Re: [Qemu-devel] [PATCH 3/4] check-qjson: Test noncharacters other than U+FFFE, U+FFFF in strings

All of lore.kernel.org
 help / color / mirror / Atom feed

From: Laszlo Ersek <lersek@redhat.com>
To: Markus Armbruster <armbru@redhat.com>
Cc: blauwirbel@gmail.com, aliguori@us.ibm.com, qemu-devel@nongnu.org
Subject: Re: [Qemu-devel] [PATCH 3/4] check-qjson: Test noncharacters other than U+FFFE, U+FFFF in strings
Date: Thu, 21 Mar 2013 21:22:51 +0100	[thread overview]
Message-ID: <514B6C1B.7020400@redhat.com> (raw)
In-Reply-To: <1363283360-26220-4-git-send-email-armbru@redhat.com>

On 03/14/13 18:49, Markus Armbruster wrote:
> These are all broken, too.

What are "these"? And how are they broken? And how does the patch fix them?

> 
> A few test cases use noncharacters U+FFFF and U+10FFFF.  Risks testing
> noncharacters some more instead of what they're supposed to test.  Use
> U+FFFD and U+10FFFD instead.
> 
> Signed-off-by: Markus Armbruster <armbru@redhat.com>
> ---
>  tests/check-qjson.c | 85 +++++++++++++++++++++++++++++++++++++++++++++--------
>  1 file changed, 72 insertions(+), 13 deletions(-)

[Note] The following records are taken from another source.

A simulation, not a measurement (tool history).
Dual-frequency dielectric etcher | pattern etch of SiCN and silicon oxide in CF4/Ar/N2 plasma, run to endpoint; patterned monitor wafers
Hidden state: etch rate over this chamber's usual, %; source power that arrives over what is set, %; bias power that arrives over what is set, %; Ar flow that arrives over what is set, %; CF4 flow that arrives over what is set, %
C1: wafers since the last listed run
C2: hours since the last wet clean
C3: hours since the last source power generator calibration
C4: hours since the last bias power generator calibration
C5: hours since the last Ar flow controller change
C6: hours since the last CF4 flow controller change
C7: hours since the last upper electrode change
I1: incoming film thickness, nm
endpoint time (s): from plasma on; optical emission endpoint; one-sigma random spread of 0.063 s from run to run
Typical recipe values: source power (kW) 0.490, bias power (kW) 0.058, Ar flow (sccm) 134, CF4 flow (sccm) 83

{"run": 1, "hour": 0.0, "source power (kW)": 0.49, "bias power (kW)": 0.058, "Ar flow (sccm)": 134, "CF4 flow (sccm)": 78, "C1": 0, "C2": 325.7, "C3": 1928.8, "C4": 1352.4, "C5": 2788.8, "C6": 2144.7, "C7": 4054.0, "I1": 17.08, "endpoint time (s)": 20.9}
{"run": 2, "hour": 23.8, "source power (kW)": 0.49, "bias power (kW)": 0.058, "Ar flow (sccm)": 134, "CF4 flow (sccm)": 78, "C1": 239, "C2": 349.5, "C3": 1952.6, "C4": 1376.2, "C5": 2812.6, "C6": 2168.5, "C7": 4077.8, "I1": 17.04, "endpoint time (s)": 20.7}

I'm confused about the commit message. There are three paragraphs in it
(the title, the first paragraph, and the 2nd paragraph). This patch
modifies different tests:

> diff --git a/tests/check-qjson.c b/tests/check-qjson.c
> index 852124a..efec1b2 100644
> --- a/tests/check-qjson.c
> +++ b/tests/check-qjson.c
> @@ -158,7 +158,7 @@ static void utf8_string(void)
>       * consider using overlong encoding \xC0\x80 for U+0000 ("modified
>       * UTF-8").
>       *
> -     * Test cases are scraped from Markus Kuhn's UTF-8 decoder
> +     * Most test cases are scraped from Markus Kuhn's UTF-8 decoder
>       * capability and stress test at
>       * http://www.cl.cam.ac.uk/~mgk25/ucs/examples/UTF-8-test.txt
>       */
> @@ -256,11 +256,11 @@ static void utf8_string(void)
>              "\xDF\xBF",
>              "\"\\u07FF\"",
>          },
> -        /* 2.2.3  3 bytes U+FFFF */
> +        /* 2.2.3  3 bytes U+FFFD */
>          {
> -            "\"\xEF\xBF\xBF\"",
> -            "\xEF\xBF\xBF",
> -            "\"\\uFFFF\"",
> +            "\"\xEF\xBF\xBD\"",
> +            "\xEF\xBF\xBD",
> +            "\"\\uFFFD\"",
>          },

This is under "2.2  Last possible sequence of a certain length". I guess
this is where you say "last possible sequence of a certain length,
encoding a character (= non-noncharacter)". OK, p#2.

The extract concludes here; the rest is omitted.